- VLSFO heads south on crude oil weakness
- MGO, HSFO remain firm on steady demand
Global bunker fuel markets recorded mixed trends in the assessment week ended 10 July 2026. Very Low Sulphur Fuel Oil (VLSFO) prices continued to decline across major bunkering hubs, pressured by volatile crude oil prices and ample fuel availability. Meanwhile, Marine Gas Oil (MGO) prices strengthened in Singapore and Rotterdam, supported by tighter distillate fundamentals. High Sulfur Fuel Oil (HSFO) prices remained firm across Singapore, Rotterdam, and Fujairah, underpinned by steady demand, stronger fuel oil crack spreads, and a recovery in Fujairah market prices.
Regional bunker markets
- Singapore: Singapore’s bunker fuel market witnessed mixed trends. VLSFO prices declined by $11/t w-o-w to $654/t, weighed down by softer crude oil prices and comfortable fuel availability. In contrast, MGO prices strengthened, supported by healthy demand and firmer distillate fundamentals. HSFO also remained firm, underpinned by resilient fuel oil consumption and steady bunkering activity.

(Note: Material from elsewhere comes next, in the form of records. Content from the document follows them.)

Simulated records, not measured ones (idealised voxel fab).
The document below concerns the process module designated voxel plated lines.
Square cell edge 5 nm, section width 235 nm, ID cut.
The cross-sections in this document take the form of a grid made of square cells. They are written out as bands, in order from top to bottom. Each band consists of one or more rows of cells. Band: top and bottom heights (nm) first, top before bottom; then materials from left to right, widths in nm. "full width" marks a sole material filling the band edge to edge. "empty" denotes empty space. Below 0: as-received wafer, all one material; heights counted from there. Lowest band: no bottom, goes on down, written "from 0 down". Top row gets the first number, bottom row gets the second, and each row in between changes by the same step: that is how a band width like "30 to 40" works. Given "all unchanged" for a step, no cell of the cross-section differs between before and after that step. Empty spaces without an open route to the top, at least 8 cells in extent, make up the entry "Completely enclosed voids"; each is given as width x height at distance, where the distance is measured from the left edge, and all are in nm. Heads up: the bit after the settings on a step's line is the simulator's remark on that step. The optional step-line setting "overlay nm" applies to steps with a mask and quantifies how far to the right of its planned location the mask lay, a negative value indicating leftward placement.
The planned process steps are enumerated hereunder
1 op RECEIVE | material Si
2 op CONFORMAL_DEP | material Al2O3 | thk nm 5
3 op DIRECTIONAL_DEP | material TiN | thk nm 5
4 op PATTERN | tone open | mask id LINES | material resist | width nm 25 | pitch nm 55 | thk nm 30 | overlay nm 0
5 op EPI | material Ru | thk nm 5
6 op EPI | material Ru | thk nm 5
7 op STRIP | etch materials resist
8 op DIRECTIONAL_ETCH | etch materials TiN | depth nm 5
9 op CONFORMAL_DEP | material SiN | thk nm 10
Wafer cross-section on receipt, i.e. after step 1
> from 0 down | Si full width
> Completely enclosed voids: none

- Rotterdam: Rotterdam’s bunker fuel market recorded mixed trends. VLSFO prices declined by $4/t w-o-w to $583/mt, pressured by softer crude oil prices. In contrast, MGO prices remained supported by tighter gasoil availability and firm regional demand. HSFO prices also held firm, underpinned by balanced supply-demand fundamentals across Northwest Europe.
- Fujairah: Fujairah’s bunker fuel market remained under pressure, with prices declining across all major fuel grades. VLSFO prices fell by $47/t to $680/t, driven by softer crude oil prices and comfortable fuel availability. MGO prices also dropped, tracking weakness in global distillate markets amid lower crude values. HSFO prices also eased, although the decline was limited by steady bunker demand and relatively resilient high-sulphur fuel oil fundamentals.

Factors influencing bunker prices
- Brent crude futures gain w-o-w: Brent crude futures (September 2026 contract) gained $3.87/barrel (bbl) w-o-w to $76.65/bbl on 10 July, supported by renewed geopolitical tensions in the Middle East and concerns over potential supply disruptions through the Strait of Hormuz, despite expectations of adequate global oil supply.
- WTI crude surges on renewed Middle East supply concerns: WTI crude futures climbed 3.8% w-o-w to $71.41/bbl on 10 July, from $68.78/bbl a week earlier. Prices were supported by renewed geopolitical tensions between the US and Iran, which heightened concerns over potential supply disruptions and reduced shipping activity through the Strait of Hormuz.
Outlook
Global bunker prices are expected to remain volatile in the near term, reflecting fluctuations in crude oil prices, refinery margins, and evolving geopolitical developments. Supply conditions are likely to improve gradually with higher refinery throughput and stable fuel availability at major bunkering hubs, which could help contain sharp price increases. However, any disruption to global energy supplies or key shipping routes could quickly reverse this trend and keep bunker markets sensitive to external risks.